1 Corinthians 3 - Introduction - Albert Barnes' Notes on the Bible

Bible Comments

The design of this chapter is substantially the same as the former. It is to reprove the pride, the philosophy, the vain wisdom on which the Greeks so much rested; and to show that the gospel was not dependent on that for its success, and that that had been the occasion of no small part of the contentions and strifes which had arisen in the church at Corinth. The chapter is occupied mainly with an account of his own ministry with them; and seems designed to meet an objection which either was made, or could have been made by the Corinthians themselves, or by the false teacher that was among them. In 1 Corinthians 2:12-16, he had affirmed that, Christians were in fact under the influence of the Spirit of God; that they were enlightened in a remarkable degree; that they understood all things pertaining to the Christian religion. To this, it either was, or could have been objected that Paul, when among them, had not instructed them fully in the more deep and abstruse points of the gospel; and that he had confined his instructions to the very rudiments of the Christian religion.

Of this, probably the false teachers who had formed parties among them, had taken the advantage, and had pretended to carry the instruction to a much greater length, and to explain many things which Paul had left unexplained. Hence, this division into parties. It became Paul, therefore, to state why he had confined his instructions to the rudiments of the gospel among them - and this occupies the first part of 1 Corinthians 3 and 1 Corinthians 5:1-11. The reason was, that they were not prepared to receive higher instruction, but were carnal, and he could not address them as being prepared to enter fully into the more profound doctrines of the Christian religion. The proof that this was so was found in the fact that they had been distracted with disputes and strifes, which demonstrated that they were not prepared for the higher doctrines of Christianity. He then REproves them for their contentions, on the ground that it was of little consequence by what instrumentality they had been brought to the knowledge of the gospel, and that there was no occasion for their strifes and sects.
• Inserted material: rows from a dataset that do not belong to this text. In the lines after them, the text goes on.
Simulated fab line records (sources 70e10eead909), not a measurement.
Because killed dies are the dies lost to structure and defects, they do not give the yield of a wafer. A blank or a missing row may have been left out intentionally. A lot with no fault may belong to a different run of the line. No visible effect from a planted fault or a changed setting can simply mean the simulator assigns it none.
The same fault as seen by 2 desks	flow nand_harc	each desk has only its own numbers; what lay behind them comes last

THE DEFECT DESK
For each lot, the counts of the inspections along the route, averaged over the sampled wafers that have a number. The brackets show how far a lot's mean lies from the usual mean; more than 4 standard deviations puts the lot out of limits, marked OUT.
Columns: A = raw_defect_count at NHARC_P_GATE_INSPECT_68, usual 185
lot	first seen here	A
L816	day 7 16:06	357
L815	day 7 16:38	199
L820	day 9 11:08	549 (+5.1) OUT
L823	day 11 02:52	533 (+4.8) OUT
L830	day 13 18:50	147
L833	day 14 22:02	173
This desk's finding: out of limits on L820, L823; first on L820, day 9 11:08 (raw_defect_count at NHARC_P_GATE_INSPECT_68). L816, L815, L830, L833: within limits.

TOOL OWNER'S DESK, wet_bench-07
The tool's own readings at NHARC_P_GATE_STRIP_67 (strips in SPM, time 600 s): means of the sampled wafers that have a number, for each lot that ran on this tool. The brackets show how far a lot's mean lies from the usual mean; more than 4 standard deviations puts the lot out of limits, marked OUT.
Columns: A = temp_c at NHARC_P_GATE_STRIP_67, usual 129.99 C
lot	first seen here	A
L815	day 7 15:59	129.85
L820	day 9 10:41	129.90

all success, whoever was the instrument, was to be traced to God 1 Corinthians 3:5-7, and the fact that one teacher or another had first instructed them, or that one was more eloquent than another, should not be the foundation for contending sects. God was the source of all blessings. Yet in order to show the real nature of his own work, in order to meet the whole of the objection, he goes on to state that he had done the most important part of the work in the church himself. He had laid the foundation; and all the others were but rearing the superstructure. And much as his instructions might appear to be elementary, and unimportant, yet it had been done with the same skill which an architect evinces who labors that the foundation may be well laid and firm, 1 Corinthians 3:10-11. The others who had succeeded him, whoever they were, were but builders upon this foundation. The foundation had been well laid, and they should be careful how they built on it, 1 Corinthians 3:12-16. The mention of this fact - that he had laid the foundation, and that that foundation was Jesus Christ, and that they had been reared upon that as a church, leads him to the inference 1 Corinthians 3:16-17, that they should be holy as the temple of God; and the conclusion from the whole is:

  1. That no man should deceive himself, of which there was so much danger 1 Corinthians 3:18-20; and,
  2. That no Christian should glory in man, for all things were theirs. It was no matter who had been their teacher on earth, all belonged to God; and they had a common interest in the most eminent teachers of religion, and they should rise above the petty rivalships of the world, and rejoice in the assurance that all things belonged to them, 1 Corinthians 3:21-23.